A. Let me give you an analogy: Say you are an insurance company and you sell lots of very cheap hurricane insurance to people who live on Miami Beach. You don’t get paid as much as you really should for this insurance, but you might make [out] like a bandit if no hurricane hits. If a hurricane comes, everyone’s doomed because you don’t have enough money to pay for everyone’s losses. But either way, the mere fact that you sold that insurance doesn’t make a hurricane more likely.
On the other hand, if those in the financial markets create lots of crash insurance, and lots of banks that had crash insurance begin selling it off because they don’t think they need it, people know that you’re going to lose a fortune if the crash happens. So in a way, it creates pressures for the crash to happen because investors become concerned that financial institutions aren’t going to be viable. This leads to runs on banks. So, yes, there has been a systematic underestimation of the likelihood of disaster, but I also think that this underestimation has actually led to some of the disasters.
Q. What holds the financial market together?
A. At its core, it’s a productive enterprise. In the end, capital is basically rational, and you hope it finds its way to the people who can put it to the most use—and that they then turn it into more capital. For example, you invest in a business, the business makes profits and you get your little slice of those profits. If you want to get right down to it, economic growth comes from innovation—from people finding better ways to do the same things.
Q. What can be done to protect against panics?
A. The government could do a much better job of regulating and preventing big firms from taking catastrophic risks—risks that will cause the stock market to go down 50 percent, for example.
Q. For starters. What else?
A. The government could also regulate the agencies that assign credit ratings to governments, companies and individual piles of securities. Those ratings agencies have become totally unreliable. Moody’s and S&P are the two agencies that put gold seals of approval on big piles of subprime mortgages because they were paid to do so. They were completely unregulated by the government. It’s outrageous that they did what they did. We need an objective ratings agency that people know they can trust.
Q. What surprised you while compiling this anthology?
A. It surprised me how clearly some people were able to express and predict what was going to happen. John Cassidy wrote a piece in the New Yorker in 2002 saying that we’re in the beginning of a housing bubble that’s going to be much, much worse than the Internet bubble and that it was going to create financial catastrophe. But it didn’t matter. Nobody paid any attention.
Q. What are your thoughts on the bailout plan?
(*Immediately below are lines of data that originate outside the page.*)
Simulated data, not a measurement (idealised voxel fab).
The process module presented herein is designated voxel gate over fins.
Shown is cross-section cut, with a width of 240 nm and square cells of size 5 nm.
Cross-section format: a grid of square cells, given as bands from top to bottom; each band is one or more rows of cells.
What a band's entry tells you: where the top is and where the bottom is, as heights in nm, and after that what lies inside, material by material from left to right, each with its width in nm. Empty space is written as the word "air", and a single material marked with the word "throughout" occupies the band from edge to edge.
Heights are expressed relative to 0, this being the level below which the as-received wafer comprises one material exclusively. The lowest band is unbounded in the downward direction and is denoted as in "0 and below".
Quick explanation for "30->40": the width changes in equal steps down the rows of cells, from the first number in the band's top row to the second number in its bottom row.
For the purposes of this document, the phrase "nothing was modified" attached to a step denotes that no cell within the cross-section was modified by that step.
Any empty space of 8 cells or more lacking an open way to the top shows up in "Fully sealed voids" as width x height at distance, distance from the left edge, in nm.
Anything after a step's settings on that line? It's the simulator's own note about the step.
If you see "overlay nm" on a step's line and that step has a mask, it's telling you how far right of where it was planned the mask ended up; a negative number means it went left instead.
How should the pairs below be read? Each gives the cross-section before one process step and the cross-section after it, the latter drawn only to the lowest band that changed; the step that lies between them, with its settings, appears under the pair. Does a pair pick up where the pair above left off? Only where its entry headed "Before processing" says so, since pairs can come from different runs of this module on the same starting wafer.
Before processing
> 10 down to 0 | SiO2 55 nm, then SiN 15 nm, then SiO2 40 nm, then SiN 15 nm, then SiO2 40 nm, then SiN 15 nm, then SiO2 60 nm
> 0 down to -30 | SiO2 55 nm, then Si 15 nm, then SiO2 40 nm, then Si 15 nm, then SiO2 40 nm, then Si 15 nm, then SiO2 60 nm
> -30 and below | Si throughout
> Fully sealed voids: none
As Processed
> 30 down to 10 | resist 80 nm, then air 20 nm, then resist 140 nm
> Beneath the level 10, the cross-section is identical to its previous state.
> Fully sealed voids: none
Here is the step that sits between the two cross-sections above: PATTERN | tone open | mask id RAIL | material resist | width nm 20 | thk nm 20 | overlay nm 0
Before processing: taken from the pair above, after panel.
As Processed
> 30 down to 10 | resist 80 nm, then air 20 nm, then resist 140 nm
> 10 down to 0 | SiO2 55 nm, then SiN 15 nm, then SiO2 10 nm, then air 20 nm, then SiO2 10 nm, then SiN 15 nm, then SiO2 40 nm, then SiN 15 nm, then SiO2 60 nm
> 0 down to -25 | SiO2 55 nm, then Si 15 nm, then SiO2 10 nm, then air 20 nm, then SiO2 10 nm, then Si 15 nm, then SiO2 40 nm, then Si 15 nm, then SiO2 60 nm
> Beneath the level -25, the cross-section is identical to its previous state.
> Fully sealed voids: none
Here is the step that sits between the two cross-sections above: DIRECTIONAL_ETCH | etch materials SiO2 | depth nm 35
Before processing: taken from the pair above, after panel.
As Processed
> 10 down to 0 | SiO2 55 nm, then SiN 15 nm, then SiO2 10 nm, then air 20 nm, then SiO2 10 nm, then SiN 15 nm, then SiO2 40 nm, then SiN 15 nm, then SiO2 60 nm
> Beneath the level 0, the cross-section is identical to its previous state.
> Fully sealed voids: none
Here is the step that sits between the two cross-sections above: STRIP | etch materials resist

A. I think they’ve attacked the problem from the wrong end—they see it as a top-down problem. They seem to think that if they feed huge sums of money into these giant failed institutions, somehow these institutions will turn around, stop failing and be engines of economic growth. But they failed for a reason. They were run badly by people who didn’t know what they were doing and who shouldn’t be given an opportunity to prove they don’t know what they’re doing all over again.
Q. Strong words.
Those institutions are at the mercy of events that they have no control over, namely what’s going on in the larger economy. If markets continue to collapse, if people lose jobs, lose their homes and renege on credit card debt, it doesn’t matter how much money is pumped into Citigroup at the top—it’s still going to be a mess.